Amazon founder Jeff Bezos and CEO Andy Jassy must testify in an ongoing Federal Trade Commission investigation into whether the company misled people into subscribing to Amazon Prime and other services, the agency said Wednesday.
The decision follows earlier claims by Amazon ( AMZN ) that FTC employees harassed the two men and imposed undue burdens on them. Amazon (AMZN) had petitioned the agency’s top officials asking them to intervene.
But agency commissioners said Amazon had not met the legal threshold to quash the civil subpoenas issued to the two men.

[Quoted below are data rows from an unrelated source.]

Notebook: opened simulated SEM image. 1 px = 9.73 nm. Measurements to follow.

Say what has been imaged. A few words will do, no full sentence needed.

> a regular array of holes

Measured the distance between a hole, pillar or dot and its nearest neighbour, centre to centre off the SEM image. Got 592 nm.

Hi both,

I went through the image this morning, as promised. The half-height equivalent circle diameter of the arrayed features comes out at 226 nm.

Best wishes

“Amazon provides no reason why the Commission should accept anything less than all the relevant testimony it can obtain from these two witnesses,” FTC Commissioner Christine Wilson wrote in Wednesday’s order.
In a statement, Amazon said it was “disappointed but not surprised that the FTC largely declined to rule against itself, but we are pleased that the agency has supported its broadest requests and will allow witnesses to choose their own counsel.”
“Amazon has cooperated with the FTC throughout the investigation and has already produced tens of thousands of pages of documents,” the company said. “We are committed to engaging constructively with FTC staff, but we remain concerned that the latest requests are overly broad and unnecessarily burdensome, and we will explore all of our options.”
The demand that Amazon’s most powerful leaders testify before the FTC underscores the depth and breadth of the agency’s investigation, which covers a wide range of Amazon services.
It began in March 2021 as an investigation into Amazon Prime, and whether Amazon automatically enrolled consumers in the program without their consent. The probe has since expanded to include nearly half a dozen Amazon services, including Audible, Amazon Music, Kindle Unlimited and Subscribe & Save.
The expanded probe came after a Business Insider article reported that some within Amazon itself were concerned about whether the company’s customer acquisition and retention practices could be “deliberately confusing.”
Amazon has said that after providing thousands of documents related to the Prime investigation, the FTC’s request for further information is unreasonably broad. Compliance with the request would, among other things, require an interview with a large number of other employees to find the relevant information, it says.
Amazon also argued in its petition that Bezos and Jassy don’t have to testify because other officials would be more likely to have the kind of specific knowledge the FTC is seeking.